The daughter of a coal miner and a native of the West Virginia coalfields, Bonds worked as a Pizza Hut waitress before becoming one of the country's leading grassroots activists in the fight against mountaintop removal coal mining (MTR).
"I've worked with community activists all over the world, and I know I'll never meet another person like her," says Climate Ground Zero campaign director Mike Roselle, who describes Bonds as "a mentor, friend, neighbor, and fellow soldier."
Bonds lived most of her life in Marfork Hollow in southern West Virginia, as six generations of her family had done before her, and she raised a daughter there. "There's nothing like being in the hollows," she told the Los Angeles Times several years ago. "You feel snuggled. You feel safe. It seems like God has his arms around you."
"Judy always insisted that the story of coal and mountaintop removal was a human story—a human rights story," the Sierra Club's Beyond Coal campaign director Mary Anne Hitt told the Washington Post this week. "She personified that story at great personal risk."
At the time of her death, Bonds was the executive director of Coal River Mountain Watch.
When the A.T. Massey Coal Company (now Massey Energy) arrived in Marfork in the 1990s, Bonds was initially ambivalent. But that changed when Massey began blasting the tops off the mountains, polluting the air and water and driving local families away.
While scraping by working in restaurants and convenience stores, she began volunteering with Coal River Mountain Watch, where she taught herself how to challenge the mining companies' permit applications.
Meanwhile, her 6-year-old grandson, along with all the other remaining children in the hollow, developed asthma due to coal dust. And the creek her family had enjoyed for generations was dying. Bonds remembers the day when her grandson stood in the creek holding fists full of dead fish, with dozens more floating belly-up all around, and asked, "What's wrong with these fish?"
In the end, Bonds and her family were the last holdouts in Marfork. But by then Massey had planned a dam further up the hollow, and the last straw came when she overheard her grandson talking about escape plans if the dam broke.
The incident drove her out of Marfork, but it kicked into overdrive her determination to fight MTR. She began working 90-hour weeks at Coal River Mountain Watch, confronting coal industry executives, organizing marches, testifying at public hearings, lobbying politicians in Charleston and Washington, D.C., and traveling the country talking to young people about MTR.
Below, the aftermath of Massey's handiwork in Marfork Hollow.

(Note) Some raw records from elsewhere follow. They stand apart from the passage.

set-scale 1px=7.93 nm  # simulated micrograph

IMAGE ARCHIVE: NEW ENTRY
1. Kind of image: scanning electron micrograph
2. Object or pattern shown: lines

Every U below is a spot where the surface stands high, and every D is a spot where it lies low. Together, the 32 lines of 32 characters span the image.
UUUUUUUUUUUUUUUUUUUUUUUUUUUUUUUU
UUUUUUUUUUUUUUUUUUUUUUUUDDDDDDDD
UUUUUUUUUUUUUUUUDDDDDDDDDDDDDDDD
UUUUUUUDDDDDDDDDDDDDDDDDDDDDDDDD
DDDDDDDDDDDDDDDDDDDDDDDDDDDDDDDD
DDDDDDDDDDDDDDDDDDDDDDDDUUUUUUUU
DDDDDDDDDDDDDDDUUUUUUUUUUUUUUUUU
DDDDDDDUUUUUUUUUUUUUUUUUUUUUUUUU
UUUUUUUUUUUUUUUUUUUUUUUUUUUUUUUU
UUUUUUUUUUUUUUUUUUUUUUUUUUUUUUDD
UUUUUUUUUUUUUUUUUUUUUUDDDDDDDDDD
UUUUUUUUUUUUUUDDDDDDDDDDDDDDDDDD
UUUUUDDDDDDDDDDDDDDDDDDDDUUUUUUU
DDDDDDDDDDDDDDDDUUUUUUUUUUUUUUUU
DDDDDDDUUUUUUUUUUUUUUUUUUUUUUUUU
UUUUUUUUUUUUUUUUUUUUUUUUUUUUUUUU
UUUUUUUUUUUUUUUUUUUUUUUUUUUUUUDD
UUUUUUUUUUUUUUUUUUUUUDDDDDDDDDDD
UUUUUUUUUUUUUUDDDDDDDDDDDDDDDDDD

In 2003, while earning an annual salary of $12,000, Bonds became the North American recipient of the Goldman Environmental Prize. She used part of the $125,000 award to pay off her mortgage, help her daughter buy a car, and pay for her grandson's braces, then donated the remaining $50,000 to Coal River Mountain Watch—an amount equal to its annual operating budget.
West Virginia Sierra Club organizer Bill Price remembers a walk he took with Bonds and a group of friends and supporters up Marfork Hollow toward the coal preparation plant Massey had built there. "She was adamant that we should engage in some sort of action to show Massey that they didn't own the stream up the hollow where she used to live," Price says.
The group didn't get far before they attracted the attention of Massey security guards, who pulled up and jumped out of their trucks.
"What are you doing?" one of them asked.
"Just out for a walk," Judy replied.
"Well, you know you are on Massey property," said the guard.
"No, we are not!" Judy bellowed, "And I have the paper to prove it!"
Taken aback, the guard replied, "Well, this sounds like something the legal guys will have to take up. In the meantime, be careful." And the group continued on their walk.
"Judy was always an inspiration and fearless in her actions," Price says. "She always believed that we, as a people, would overcome oppression brought by the coal industry. She knew that this movement was not about a person, or even a group of people, but about a vision. She knew that when people unite in solidarity, no force can stop them.
"We all will mourn the loss of Judy. And then we'll go out and do what she would want us to do—organize to move towards her vision."
A memorial service will be held in Beckley, W.Va., on Saturday, Jan. 15 at 2:00pm.